Integrity? Aera definitely has it, including the mechanical kind
Aera’s Ted Witt could talk mechanical integrity all day long.
It’s what you’d expect from someone with a degree in mechanical engineering.
But it’s also a major part of Witt’s job as vice president of operations for Aera’s Midway-Sunset, Coalinga, San Ardo and Ventura fields.
“Mechanical integrity is all about managing equipment to ensure it’s safe, reliable, clean and compliant with some of the world’s most stringent regulations,” Witt said.
At Aera, that involves thousands of wells plus pipelines, pumps, storage vessels and tanks. And although most of it is concentrated in relatively small footprints, that network of steel demands 24/7 attention.
The man responsible for those four operating networks grew up in Tennessee and attended the University of Tennessee. That’s where he earned his bachelor’s degree in mechanical engineering.
In 1990, Witt began working as a facilities engineer for Shell in Bakersfield. When Shell and ExxonMobil created Aera Energy in 1997, Witt continued in his engineering role, supporting the Ventura lease. While in Ventura, he became a process supervisor and then manager of operations there. He has held his current role as Aera’s vice president of operations since 2017.
That background has positioned Witt to lead Aera’s teams in making sure oilfield equipment is fit for service.
Helping them do that is an all-encompassing system known within Aera as Total Process Reliability. TPR includes preventive maintainence, proactive inspections and, when needed, equipment repair and replacement.
“Every day, Aera employees and contractors are working together to make sure our pipelines and equipment are safe and reliable,” said Witt. “We also have technology in place at all times to help detect issues of concern or potential equipment failures so that we can shut down safely and protect the people and surrounding environment.”
One way Aera’s teams inspect pipelines is with hand-held devices that use ultrasonic technology to measure a steel pipe’s wall thickness and detect corrosion levels. These inspections, along with other installed technology monitoring pipeline flow, temperature and pressure, work around the clock to help to prevent equipment failure.
Beyond myriad ground-level inspections and daily surveillance and monitoring by Aera team members, Aera also gets a helping hand from daily airplane surveillance.
“We contract with a company to fly at low altitudes over all our fields to look for indications of equipment malfunctions and other issues outside of parameters. ” said Witt, himself a licensed pilot. “If they see anything unsual, they call us right away.”
Delivering the goods
“Our pipelines are like roads or highways that people rely on every day for transportation and delivery.”
Like people, equipment wears out over time. Parts eventually need upgrading or replacing to improve their performance and lifespan. Pipelines are a good example.
“Every year, Aera spends a significant amount of capital to replace aging piping,” Witt said.

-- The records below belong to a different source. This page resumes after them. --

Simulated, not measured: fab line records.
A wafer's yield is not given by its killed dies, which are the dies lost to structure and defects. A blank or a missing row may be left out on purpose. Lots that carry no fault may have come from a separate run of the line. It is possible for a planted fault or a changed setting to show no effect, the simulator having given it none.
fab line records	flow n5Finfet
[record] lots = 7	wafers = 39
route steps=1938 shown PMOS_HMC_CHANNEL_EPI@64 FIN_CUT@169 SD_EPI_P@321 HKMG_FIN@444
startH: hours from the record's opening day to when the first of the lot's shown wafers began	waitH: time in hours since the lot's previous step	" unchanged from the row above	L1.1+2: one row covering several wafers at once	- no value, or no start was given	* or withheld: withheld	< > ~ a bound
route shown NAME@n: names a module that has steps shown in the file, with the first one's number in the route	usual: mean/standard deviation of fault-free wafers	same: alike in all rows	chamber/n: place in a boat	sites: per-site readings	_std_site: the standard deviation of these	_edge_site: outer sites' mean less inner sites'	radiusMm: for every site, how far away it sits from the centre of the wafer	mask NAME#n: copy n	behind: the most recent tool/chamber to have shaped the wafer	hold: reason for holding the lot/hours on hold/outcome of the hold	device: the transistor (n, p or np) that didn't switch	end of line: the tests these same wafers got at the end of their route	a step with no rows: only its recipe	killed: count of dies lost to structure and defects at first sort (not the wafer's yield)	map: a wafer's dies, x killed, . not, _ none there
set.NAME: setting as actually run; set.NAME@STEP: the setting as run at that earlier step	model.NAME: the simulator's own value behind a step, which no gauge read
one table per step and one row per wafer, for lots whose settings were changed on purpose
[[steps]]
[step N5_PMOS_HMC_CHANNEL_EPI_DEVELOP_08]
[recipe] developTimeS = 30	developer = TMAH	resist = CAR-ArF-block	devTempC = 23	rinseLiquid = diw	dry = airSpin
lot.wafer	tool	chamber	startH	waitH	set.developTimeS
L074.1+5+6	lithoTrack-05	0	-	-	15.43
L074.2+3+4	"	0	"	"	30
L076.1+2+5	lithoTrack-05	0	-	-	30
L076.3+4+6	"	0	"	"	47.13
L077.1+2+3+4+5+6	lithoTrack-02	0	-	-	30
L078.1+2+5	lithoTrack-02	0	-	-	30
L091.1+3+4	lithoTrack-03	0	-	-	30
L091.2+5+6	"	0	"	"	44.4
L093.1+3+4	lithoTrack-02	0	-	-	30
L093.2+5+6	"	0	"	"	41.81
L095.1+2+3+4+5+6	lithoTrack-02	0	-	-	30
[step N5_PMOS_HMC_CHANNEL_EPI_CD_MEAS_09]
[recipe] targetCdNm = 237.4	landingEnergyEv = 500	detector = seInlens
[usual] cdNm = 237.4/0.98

In years past, pipelines were often buried underground. But these days, new piping is typically installed aboveground, except at places like road crossings. Installing new pipelines aboveground makes them more accessible, helping simplify and improve inspections and monitoring. That, in turn, also makes the the field-to-refinery transport of oil and gas environmentally safer.
“In some ways, our pipelines are like roads or highways that people rely on every day for transportation and delivery,” added Witt. “Aera makes sure ours are safe and reliable to deliver the energy that California needs.”